The highly improbable—animosity and division giving way to reconciliation—becomes the new reality, only if family members would listen to and learn from the Olympian whom God has sent to show the way they can overcome the effects of sin and death in their family life.

Consider, too, how often spouses allow themselves to become estranged!  What otherwise would be tolerable in the past now breeds intolerance in the present as spouses allow themselves to become increasingly contemptuous in their attitudes and behavior toward each other.  Forget about the words love, honor, and obey once vowed.  No, one “little thing”—like a single gnat darting around one’s eyes—now gets piled upon another “little thing”; then, the “mole hill” starts developing into a big mountain.  With each spouse believing oneself fully and completely justified to behave contemptuously toward the other, husbands and wives keep pushing those boulders of feces up that mountain, day in and day out, week in and week out, perhaps even, year in and year out.  That is, until the weight and stench become unbearable, especially with the swarm of gnats that is now nipping at the sweat pouring from one’s brow.  Worse yet, even if one or both spouses makes it to the mountain’s top, it violently erupts with unquenchable fury, having grown over the years into a volcano!  At this point, as the ashes and cinder increase the darkness, the only answer spouses are willing to consider is “talk to my attorney.”

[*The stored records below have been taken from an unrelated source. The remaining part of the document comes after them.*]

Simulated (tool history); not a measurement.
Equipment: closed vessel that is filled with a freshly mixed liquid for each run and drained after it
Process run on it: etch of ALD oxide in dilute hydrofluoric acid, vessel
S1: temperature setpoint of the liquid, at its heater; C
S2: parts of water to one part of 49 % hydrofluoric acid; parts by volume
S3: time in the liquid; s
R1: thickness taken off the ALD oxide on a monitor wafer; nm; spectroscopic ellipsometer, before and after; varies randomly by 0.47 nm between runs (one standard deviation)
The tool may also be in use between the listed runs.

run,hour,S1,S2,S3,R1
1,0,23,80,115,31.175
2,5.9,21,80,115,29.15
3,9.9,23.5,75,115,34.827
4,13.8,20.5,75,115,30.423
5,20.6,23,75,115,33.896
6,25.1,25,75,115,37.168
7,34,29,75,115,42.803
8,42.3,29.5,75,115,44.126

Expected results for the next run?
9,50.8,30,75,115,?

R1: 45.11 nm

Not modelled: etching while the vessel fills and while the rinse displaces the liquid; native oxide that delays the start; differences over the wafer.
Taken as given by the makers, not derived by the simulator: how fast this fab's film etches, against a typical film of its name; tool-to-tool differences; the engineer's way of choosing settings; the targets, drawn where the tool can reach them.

Don’t believe me?  Just tell those Titans the only reason they can be so angry with each other is because they really do love each other.  Think about it: if they were indifferent to or really could care less about the other, then why would they be wasting all of that energy pushing their boulder up the mountain and simultaneously allowing all of that molten lava to build up within?  Tell these Titans to offer the olive branch of forgiveness and the pardon and peace it implies, after all, “I do” means “I do,” not “as long as….”  Any Olympian knows all too well what will follow in the next scene of this movie.

The highly improbable—animosity and division giving way to and being replaced by reconciliation—becomes the new reality, if spouses were only to listen and learn from the Olympian whom God has sent.

As Christians, we leave behind our Titanic impulses when we are courageous enough to forgive one another as God has forgiven each of us in Christ.  The darkness of sin and death did not imprison Christ; no, God raised Christ from the dead and he has ascended to his Father’s right hand in heaven.  But, we have not been left alone like orphans.  No, Christ has breathed into each of us the power of the Holy Spirit, symbolized in that tongue of fire, which burns through the darkness of sin that leads to death.

It’s of the Holy Spirit that Saint Cyril of Alexandria noted centuries ago, “it is quite natural for people who had been absorbed by the things of this world to become entirely other-worldly in outlook, and for cowards to become people of great courage,” just like those folks in Alexandria, Virginia, and all of those family members and spouses who have offered the olive branch of forgiveness.

But, do you see how we get things backwards because we have chosen to live in the darkness of sin and death?  We believe it unnatural to forgive!  We believe we are alive but, having chosen not to love others, we’ve not lived one day of our lives since we’ve chose not to forgive!  St. Cyril of Alexandria reminds us that we’ve got to reverse course.  We need to seek the things of God―to become other-worldly in our outlook―and to straighten out our lives―to live not as cowards do but as people of great courage do.

Each of us already possesses that power within our souls.  In the sacraments of baptism and confirmation, we have received the gifts of the Holy Spirit.  All we have to do today is to allow these gifts to transform our stubbornness into courage so that, as one of the Eucharistic Prayers of Reconciliation notes: “Your Holy Spirit changes our hearts: enemies begin to speak to one another, those who were estranged join hands in friendship, and nations seek the way of peace together.”  Or, as we heard Jesus teach his disciples in today’s gospel: “Peace be with you....Whose sins you forgive, they are forgiven them.”

The highly improbable will become more probable, in fact, our new reality—family members and spouses living in peace and harmony—as that Titan within becomes the Olympian within through the power of the Holy Spirit already breathed into us.